The World’s Most Dangerous Roads – Peru

The last episode in the BBC series “The Worlds Most Dangerous Roads” featured the TV presenter and “adventurer” Ben Fogle and the comedian Hugh Dennis travelling from the town of Concepcion in the Central Peruvian Andes through the jungle to Satipo and Pozuzo to reach their final destination in Ciudad Constitucion close to the geographical centre of Peru. In the 1980s the site was chosen by the Peruvian president of the time, Fernando Belaunde Terry, as a possible location for a new capital city of Peru. Today the story behind the idea seems to be very little-known by many Peruvians and even though I have read extensively on the history of Peru I also had no idea of the plan and therefore decided to carry out some research into it.

Peruvians living outside of Lima have complained for many years that the country is “Lima-centred” and that the decisions of the government are dictated by what happens in Lima with much of the countries finances and resources being allocated to the city. Belaunde Terry, an architect by profession, had originally had the idea of relocating the capital in the 1950s when he was a Professor of Architecture at the National School of Engineering in Lima and an aspiring young politician. He got the idea from what had happened in Brazil in 1956 with the construction of Brasilia.

When the constitution of Brazil was re-drafted in 1891 due to the country converting to a republic one of its articles contained the suggestion that the capital city should be moved from the heavily populated and resource biased SE of the country to the sparsely populated centre. However, it wasn’t until Juscelino Kubitschek became Brazilian president in 1956 that these plans were actually put in place. Kubitschek held a contest in order to find an urban planner to build his new capital and this was one by Lucio Costa. Oscar Niemeyer was given the job of the chief architect for the city’s public buildings whilst Roberto Burle Marx was the chief landscape designer. Construction of the city took place between 1956 and 1960 and on April 21, 1960 the new capital was officially inaugurated. New capital cities were also built, for various reasons, in Australia (moving from Melbourne to Canberra in 1927), the United States (moving from Philadelphia to Washington DC in 1800), Nigeria (Lagos to Abuja in 1991), Turkey (Istanbul to Ankara in 1923), Pakistan (Karachi to Islamabad in 1960) and New Zealand (Auckland to Wellington in 1865).
In 1980 Fernando Belaunde Terry became president of Peru for the second time. His first presidential term had lasted from 1963 to 1968 when he was ousted by a military coup led by General Juan Velasco Alvarado leading to 11 years of military rule. When Peru reverted to a democratic government in 1979 General Francisco Morales Bermudez agreed to hand over power to a legally elected president who would be chosen during the election of April 1980. Belaunde won this election with 45 percent of the vote in a 15 candidate contest.

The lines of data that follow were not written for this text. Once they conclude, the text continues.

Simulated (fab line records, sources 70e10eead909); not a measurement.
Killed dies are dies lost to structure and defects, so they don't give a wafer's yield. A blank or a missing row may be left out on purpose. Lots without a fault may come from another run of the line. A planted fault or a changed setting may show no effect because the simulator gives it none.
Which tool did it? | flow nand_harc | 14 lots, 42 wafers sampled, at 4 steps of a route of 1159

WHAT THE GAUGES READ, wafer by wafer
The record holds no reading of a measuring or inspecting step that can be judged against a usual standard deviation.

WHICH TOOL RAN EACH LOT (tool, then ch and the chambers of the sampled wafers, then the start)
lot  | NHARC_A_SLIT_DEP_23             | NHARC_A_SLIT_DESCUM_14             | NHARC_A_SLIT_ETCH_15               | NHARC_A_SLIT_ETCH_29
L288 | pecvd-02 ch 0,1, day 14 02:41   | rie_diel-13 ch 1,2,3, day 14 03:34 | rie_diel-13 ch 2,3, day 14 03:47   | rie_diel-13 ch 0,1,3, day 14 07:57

Belaunde had studied engineering in Paris before his family moved to the United States in 1930. He attended the University of Miami (where his father taught) between 1930 and 1935 before switched to the University of Texas in Austin where he obtained his degree (a second) in architecture. Following his graduation he moved to Mexico to work as an architect for the company “Whiting and Torres” before returning to Peru in 1936 where he designed private housing. The following year he started a magazine entitled “El Arquitecto Peruano” (“The Peruvian architect”). He was also elected to the Architects Association of Peru and shortly afterwards worked as an advisor to the government on public housing. In 1943 he was named Professor of Architecture and Urban Planning at the National School of Engineering in Lima and later became the Dean of the Civil Engineering and Architecture department.

Belaunde’s political career had begun in 1945 when he was elected MP for Lima but in 1948 a coup d’état by General Manual Odria led to the government being dissolved. Belaunde resumed his political career in 1956 when he was chosen to lead the National Democratic Front party but he lost that year’s election to Manuel Prado. In 1963 he won the national election and became President of Peru after a year of the country being led by a military junta.

As part of his election campaign in 1956 Belaunde had written a book entitled “Peruanicemos Peru” in which he wrote that Peru should colonise the central jungle and expressed his wish to construct a road called “El Marginal de la Selva” (“the Jungle Border Highway”) running along the line between the eastern edge of the Andes and the Amazon basin from the Ecuadorian border to Puerto Maldonado close to the Bolivian border in the SE of Peru that would help to unite all the people living in that region.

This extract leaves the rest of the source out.